Wed, May 16, 2018 – 5:50 AM
DESPITE the recent market volatilities, we remain constructive over Chinese equities, especially the new economy sectors. We think there are six key investment themes in investing in Chinese equities in 2018.
We like the Chinese IT/e-commerce, banks, healthcare, insurance and consumer staples sectors.
Here are the six key investment themes:
Traditional economy sectors continue to slow
We believe that China’s GDP growth in 2018 will be dragged by the slowdown of the traditional sectors such as the debt-reliant areas of infrastructure and real estate.
China’s infrastructure investment increased by 15.8 per cent in 2017 and we think some moderation in growth is likely this year.
The government slowed down new project approvals late last year in response to the quick debt build-up. Project pipelines are likely to shrink as infrastructure investment growth decelerates this year.
Real estate investment growth is also likely to ease with the cooling property market. Real estate investment increased by 7 per cent in 2017 overall but had already started to moderate in the second half of the year in response to government tightening measures.
As the government continues to de-leverage the economy, we think property sales will slow down in a higher interest rate environment. We think the government is unlikely to loosen the strict property market rules this year because it will want to continue to be seen as vigilant on speculation.
The construction of rental housing will be a focus this year.
New economy sectors are still key growth drivers
On the other hand, we remain constructive on the new economy sectors (e-commerce, Internet, healthcare, consumption upgrade) as we think they are still on a secular growth path.
Chinese consumers are changing their consumption patterns, shifting part of their purchases from brick-and-mortar stores to online stores. This consumption pattern change is irreversible and ongoing.
Besides, as households’ disposable income rises with higher wage growth, there is an obvious trend upgrading the sort of goods (or services) bought. Chinese consumers now prefer higher-quality and more individualised products, and they are spending more on healthcare and insurance.
Further de-leveraging to reduce financial risks
Reducing financial risk remains the top priority this year, and the government will continue to push financial de-leveraging and state-owned enterprise de-leveraging.
China’s debt growth moderated recently and credit growth generally improved with rebound in industrial profits. In December 2017, 85 per cent of China’s steel companies made profits, compared to December 2015, when only 5 per cent of steel companies made profits.

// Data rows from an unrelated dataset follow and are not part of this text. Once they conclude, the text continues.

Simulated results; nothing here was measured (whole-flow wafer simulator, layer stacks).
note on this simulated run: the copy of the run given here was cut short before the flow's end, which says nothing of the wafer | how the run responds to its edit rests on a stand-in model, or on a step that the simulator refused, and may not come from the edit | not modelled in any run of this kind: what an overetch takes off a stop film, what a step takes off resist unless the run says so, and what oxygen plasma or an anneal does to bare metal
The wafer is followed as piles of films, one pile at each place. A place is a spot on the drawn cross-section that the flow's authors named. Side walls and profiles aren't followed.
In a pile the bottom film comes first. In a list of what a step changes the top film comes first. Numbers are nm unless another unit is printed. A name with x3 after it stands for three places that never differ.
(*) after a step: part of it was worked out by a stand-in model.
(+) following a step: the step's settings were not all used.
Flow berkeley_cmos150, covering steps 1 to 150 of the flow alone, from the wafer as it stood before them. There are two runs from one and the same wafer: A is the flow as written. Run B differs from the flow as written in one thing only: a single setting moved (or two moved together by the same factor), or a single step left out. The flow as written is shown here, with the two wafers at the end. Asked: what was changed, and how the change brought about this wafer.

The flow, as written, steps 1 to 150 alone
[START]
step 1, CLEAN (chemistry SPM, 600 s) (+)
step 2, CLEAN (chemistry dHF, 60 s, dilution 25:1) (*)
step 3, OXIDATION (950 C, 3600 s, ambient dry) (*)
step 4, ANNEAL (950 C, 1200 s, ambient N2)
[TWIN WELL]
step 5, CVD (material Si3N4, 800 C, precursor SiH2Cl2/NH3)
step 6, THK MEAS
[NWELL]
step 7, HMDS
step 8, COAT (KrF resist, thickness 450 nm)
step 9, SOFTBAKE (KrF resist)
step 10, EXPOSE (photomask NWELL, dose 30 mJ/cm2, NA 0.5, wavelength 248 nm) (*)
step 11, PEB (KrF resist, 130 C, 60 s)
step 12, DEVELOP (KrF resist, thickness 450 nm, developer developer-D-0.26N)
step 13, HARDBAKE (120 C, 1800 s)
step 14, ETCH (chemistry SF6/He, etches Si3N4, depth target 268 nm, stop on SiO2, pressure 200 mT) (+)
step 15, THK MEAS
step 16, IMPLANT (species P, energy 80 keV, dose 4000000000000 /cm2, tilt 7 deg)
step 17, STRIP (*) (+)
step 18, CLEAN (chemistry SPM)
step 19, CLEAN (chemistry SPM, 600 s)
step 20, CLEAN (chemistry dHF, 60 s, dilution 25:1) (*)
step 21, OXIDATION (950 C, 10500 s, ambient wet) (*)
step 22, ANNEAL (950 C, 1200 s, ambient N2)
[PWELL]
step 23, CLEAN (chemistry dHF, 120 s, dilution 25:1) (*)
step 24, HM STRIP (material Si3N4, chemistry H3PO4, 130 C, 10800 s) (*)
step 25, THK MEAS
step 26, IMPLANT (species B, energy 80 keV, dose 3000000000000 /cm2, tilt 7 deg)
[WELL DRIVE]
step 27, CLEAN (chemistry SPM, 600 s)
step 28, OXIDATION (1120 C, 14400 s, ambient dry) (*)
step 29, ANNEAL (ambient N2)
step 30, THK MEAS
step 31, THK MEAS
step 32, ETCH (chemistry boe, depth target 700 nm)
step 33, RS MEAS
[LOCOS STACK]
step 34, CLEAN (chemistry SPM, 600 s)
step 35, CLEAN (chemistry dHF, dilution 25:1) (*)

Corporates have used the higher profits and better free cash flows to fix their balance sheets as industrial companies saw their liability-to-asset ratios decline in 2017.
We believe these positive developments will be supportive of large banks as they will be benefit from the better credit quality of industrial corporates, and they are less likely to be affected by financial de-leveraging and regulatory tightening than smaller institutions.
Higher market interest rate amid financial de-leveraging environment will also support the net interest margin expansion of the large banks, in our view.
In 2018, we believe the tight monetary environment will benefit the industry leaders due to their better access to low-cost funding, especially in the property sector. Industry leaders should gain more market share because of their better pricing power this year, as they are also not likely to be affected by government’s environmental inspections to clean up capacity with higher pollution.
Higher CPI, lower PPI
China’s consumer price inflation was low at 1.6 per cent in 2017 due to the unusually low food price. But we believe the inflation will rise in 2018, driven by higher food prices, increased wage growth and higher raw material prices. We think higher CPI will benefit consumer staples.
On the other hand, producer price inflation will likely fall back from its high of 6.3 per cent in 2017, and may affect the profit growth of upstream industrial sectors.
Higher volatility driven by external factors
China’s economy benefited from a strong export recovery in 2017. But a number of risks related to the external environment exist this year.
Volatility in global financial markets seems likely to rise, particularly if the Fed hikes rates faster than expected, and the ECB’s monetary policy will also be in transition.
Besides, the US and China may see more trade friction this year as trade protectionism is on the rise. If there is a slowdown in external demand this year (which we do not expect), we think the government may consider loosening tight de-leveraging measures to support domestic demand.
Based on these investment themes, we like the IT/e-commerce, banks, healthcare, insurance and consumer staples sectors. Meanwhile, we hold a neutral view on the property sector. We are relatively cautious over the industrials sector.
- IT/e-commerce: Chinese e-commerce companies should benefit from the monetisation efforts of their non-current revenue sources. China’s online retail market should continue to grow on a secular trend.
- Banks: Chinese large banks should see wider net interest margin as a result of the government’s de-leveraging efforts which could lead to higher interest rates. The overall positive economic environment should cap the downside in the corporate balance sheet of their borrowers.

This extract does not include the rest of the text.